Developing theoretical understanding of a domain is a necessary task for any discipline. An essential issue is the definition of the domain. It should cover a meaningful system of phenomena that supports explanation and understanding. The theoretical understanding of information seeking clearly has advanced in the 1990s as the many models proposed indicate, e.g. Dervin's Sense-making Approach (1983; Dervin & Nilan 1986), Ellis's ( 1989; Ellis et al. 1993) information seeking features, Kuhlthau's (1991) process model, Wilson and Walsh's (1996) model of information behaviour, and Byström and Järvelin's (1995) model of task-based information seeking. Taken together they suggest a perspective covering phenomena from information systems and their design, through information access by various processes to work tasks: these are seen in the list of the nine dimensions. The focus of theoretical analysis, however, has been on the seeking process: its stages, actors, access strategies, and sources. Work tasks and information (retrieval) systems have received less theoretical attention as foci of modelling and theorizing (see, e.g., Vakkari 2003).

Developing empirical understanding of phenomena within the domain is also necessary for a discipline. Theoretical understanding must be grounded on observables. Otherwise it turns into speculation. Information seeking phenomena in specific contexts are understood, explained and predicted by having theoretically justified findings on work and search tasks and their context. Again, with a few exceptions, the empirical findings focus on the seeking processes, with less attention to work tasks and information (retrieval) systems. The findings are typically descriptive rather than explanatory. The empirical studies have provided only few answers to research questions relating characteristics of contexts, situations and tasks to characteristics of seeking processes or the rest of the nine dimensions. The process-oriented modern approaches in information seeking, e.g., work based on Kuhlthau's model (1993) or Ellis's (1989) characteristics of information seeking behaviour, have covered several empirical domains, such as the social sciences and engineering, and some work task contexts, e.g., student information seeking (Kuhlthau 1993; Vakkari 2001). However, many remain unexplored. On the other hand, this is of course healthy for a research area: there remains something to do.

Supporting information management and information systems design may be the weakest contribution of information seeking so far. This may be understood through the previous slide. Studies in information seeking rarely include information (retrieval) system design features in their study settings. We mean features that the information (retrieval) system designers find relevant and deal with. In such a situation the research results cannot communicate to systems design, because the worlds do not touch. In principle, of course, it may also be the case that information retrieval system designers are busy with the wrong variables or features. While our understanding of work task requirements and effects on information seeking has advanced, the understanding on how to derive and apply design criteria for information (retrieval) systems has not advanced correspondingly.

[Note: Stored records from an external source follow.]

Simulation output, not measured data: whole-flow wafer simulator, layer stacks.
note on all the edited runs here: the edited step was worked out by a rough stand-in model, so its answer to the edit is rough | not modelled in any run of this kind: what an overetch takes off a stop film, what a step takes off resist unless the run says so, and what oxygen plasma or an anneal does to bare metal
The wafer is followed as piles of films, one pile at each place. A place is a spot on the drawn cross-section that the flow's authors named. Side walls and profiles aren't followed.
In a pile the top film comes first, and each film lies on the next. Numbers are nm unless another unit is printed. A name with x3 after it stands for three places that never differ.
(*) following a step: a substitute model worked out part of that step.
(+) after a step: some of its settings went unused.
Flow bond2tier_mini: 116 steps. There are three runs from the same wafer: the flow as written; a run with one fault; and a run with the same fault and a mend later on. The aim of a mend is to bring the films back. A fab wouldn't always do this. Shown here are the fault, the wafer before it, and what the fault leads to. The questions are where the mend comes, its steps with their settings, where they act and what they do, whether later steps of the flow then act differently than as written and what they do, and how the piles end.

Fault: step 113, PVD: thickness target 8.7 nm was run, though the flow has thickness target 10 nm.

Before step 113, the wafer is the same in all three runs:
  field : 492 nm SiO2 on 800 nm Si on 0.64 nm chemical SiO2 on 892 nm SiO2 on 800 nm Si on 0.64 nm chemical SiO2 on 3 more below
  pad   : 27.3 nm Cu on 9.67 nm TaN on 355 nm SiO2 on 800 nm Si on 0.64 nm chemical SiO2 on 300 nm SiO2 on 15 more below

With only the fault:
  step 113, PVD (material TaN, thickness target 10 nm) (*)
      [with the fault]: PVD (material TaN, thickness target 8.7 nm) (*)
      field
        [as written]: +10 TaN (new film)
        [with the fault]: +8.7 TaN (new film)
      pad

Information seeking in isolation

Having its roots in the user studies area of librarianship, information seeking research has come a long way from research that revolved around the users of a single institution, source or channel. However, information seeking research, as such, still seems to be the study of the behaviour that takes place between tasks and information sources and cannot be theoretically justified as an isolated area. Why? From the actors' point-of-view, seeking does not always constitute an independent system, or meaningful system, of activities as a focus of attention. At least for many actors engaged in information seeking, it may be an activity that is not considered—if recognized at all—in isolation. They are just doing their work and might welcome better ways of doing it, but are not used to notice or discuss the seeking component in which the information seeking and retrieval community is interested.

From user studies onwards, the pragmatic goal of improving information access has been one of the goals of information seeking research. Today, however, the context is much broader, encompassing many different ways of acquiring information in very varied situations. We believe that the pragmatic goal continues to be a major goal within information seeking. Therefore, information seeking should be studied in the context of work tasks and technology

Augmenting task performance

Often, from the actor's point-of-view a proper system for analysing information access may be a system of activities: work task, leisure interests and the social organization of these activities. We may take a look at augmenting task performance. After all, augmenting task performance is an important goal in working life and also in leisure activities. In the former it may be related to effectiveness and efficiency, and in the latter, if not efficiency, then at least quality.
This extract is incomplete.